If I Had a Hammer
adpowers writes: "Anandtech is running an article about their preview of AMD's Hammer. They had one machine running 32-bit Windows and the other running 64-bit Linux. The Linux machine had a 32 bit program and an identical program that was compiled for 64-bit processor support. Both processors were less than 30 days old and running without any crashes, but they weren't at full speed." We did one Hammer story a day or two ago, but there have been several more posted since then (wild guess: the NDA expired). Tom's Hardware has a story, so does Gamespot.
Maybe I'm over simplifying it.
There's a lot of difference between 32 bit optimized code compiled for 64 Bit, and code written and optimized for 64 bit and compiled for 64 bit.
Applications need to be programmed and optimized to make use of the extra registers, extra info paths, extra instructions available on the new platform. Without that, the application speeds can't be compared, even though the base code and output is the same.
Let's take the example of some of the 1st. generation playstation II code...which was actually code written for a 32 Bit machines, on a different platform like the PC, or the old PSX, now..pure recompiling won't get you any major performance boost, so all the developers had to "re-do" the code to make use of the 128 bit emotion engine.
Exactly the reason why all these gamedev guys kept screaming it is much harder to code for the PS2 than for other platforms....one part of that whole hing is this...the other part is changing graphics APIs.
PCs is dirextx/opengl....and PS2 can be either custom renderers, or Open GL.
Put it in perspective....why don't 16 bit games re-compiled for 32 bit give a "major" performance boost...unless optimised code is included...??
The article suggests that AMD write / release native compilers that plug into Visual Studio...which would be a good thing for MS programmers.
.NET on Slashdot yesterday? Or was I hallucinating?
Simple enough to say.
I just wanted a lead-in for the following question:
Did anyone else see a banner ad for Visual Studio
Writers imply. Readers infer.
The extended paging bug wasn't a simple cpu bug, it was a complex bug between CPU, chipset and videocard. Because the Hammer has a very different i/o architecture compared to the current athlon, the parts of the cpu & chipset that caused the bug should be new designs anyway.
AGP seems to be a problem on the first sample as all of the demonstration system were running without AGP videocards.
Jan
This is the job of the compiler... If I recompile source code I expect the compiler to optimise the object code in the best way for the target!
No, let's not. The PS2 was so radically different from the PS1 (I've coded both) that it amounted to an architecture change, not just a platform upgrade. The PS1 is a pretty much bog standard CPU+VRAM+DRAM device. The PS2 is a dataflow architecture, with the idea being to set up datastreams, (with the code to execute being part of the stream), and to target those streams with a firing-condition model. This is amazingly versatile (and the device has the bus bandwidth and DMA channels to handle it, the PC doesn't) but it is *very* *very* different from the standard way coding is done. This is why PS2 games are still getting better two years down the line...
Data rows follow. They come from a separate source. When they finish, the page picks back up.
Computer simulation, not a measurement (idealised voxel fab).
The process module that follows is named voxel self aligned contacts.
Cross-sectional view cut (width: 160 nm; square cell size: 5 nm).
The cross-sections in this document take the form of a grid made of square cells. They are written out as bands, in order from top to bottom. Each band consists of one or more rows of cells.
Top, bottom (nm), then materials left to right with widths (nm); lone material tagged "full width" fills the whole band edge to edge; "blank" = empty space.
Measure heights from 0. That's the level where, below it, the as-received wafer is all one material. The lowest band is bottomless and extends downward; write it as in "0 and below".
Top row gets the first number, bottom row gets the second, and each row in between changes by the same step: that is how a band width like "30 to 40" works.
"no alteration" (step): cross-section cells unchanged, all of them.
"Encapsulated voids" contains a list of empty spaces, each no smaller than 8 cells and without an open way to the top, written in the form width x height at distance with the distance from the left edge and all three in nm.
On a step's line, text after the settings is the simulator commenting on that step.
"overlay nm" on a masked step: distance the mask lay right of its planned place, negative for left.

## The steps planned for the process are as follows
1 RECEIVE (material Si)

Actually I don't think it's much harder at all, it's just different. You have 3 independent CPU's, all of which are pretty damn fast considering they're only at 300MHz. The device can do (peak) 3 billion (3,000,000,000) general purpose floating point multipliy/accumulates per second, and you can get pretty close to that figure, unlike most peak throughput estimates. Bandwidth again, and the use of an opportunistic programming methodology rather than a logical-progression methodology.
Having said that, I'm from a parallel computing background, so using only 3 CPU's is child's play
Because there's a much more quantifiable change in going from 16-bit to 32-bit. Developers had been hacking around the 16-bit limit using 'near' and 'far' pointers (!!), which meant all the cruft from those 16-bit days was still sticking around and causing problems if you just recompiled.
Now they're (at long last!) in the 32-bit arena, there's no such problems. A char* ptr is still a char* ptr, it now just has a greater domain. No cruft. No problems.
This isn't to say that compilers won't get better over time though - optimisation is an inexact science, and you'd hope to see improvements as compiler-writers see how to improve the optimising stage.
Enough...
Simon
Physicists get Hadrons!
You also compared the transition from x86 to x86-64 to the transition for PSX to PS2. That is also something very different. The PS2 is hard to code because the design of the graphic subsystem and vector cpus make it very fast on the one hand but also very hard to use the full potential. The PS2 CPUs also hard to use because the caches are too small.
When the 386 was introduces things like games were coded in assembler, at least the performance critical parts. Something that is coded in assembler can't be recompiled. Now even games are coded in high level languages.
Jan
You're wrong in this.
:-) But my point here is that there is no change in the way you think - no change in the coding philosophy.
I have been working for SuSE on porting gcc and binutils for x86-64 for over a year now, and it has been pretty painless. After we had the basic system running, I ported a fullblown but small linux system to it (sysvinit, linux-utils, vim etc.) and the only thing I had to do was to make configure scripts grok the x86_64-unknown-linux architecture.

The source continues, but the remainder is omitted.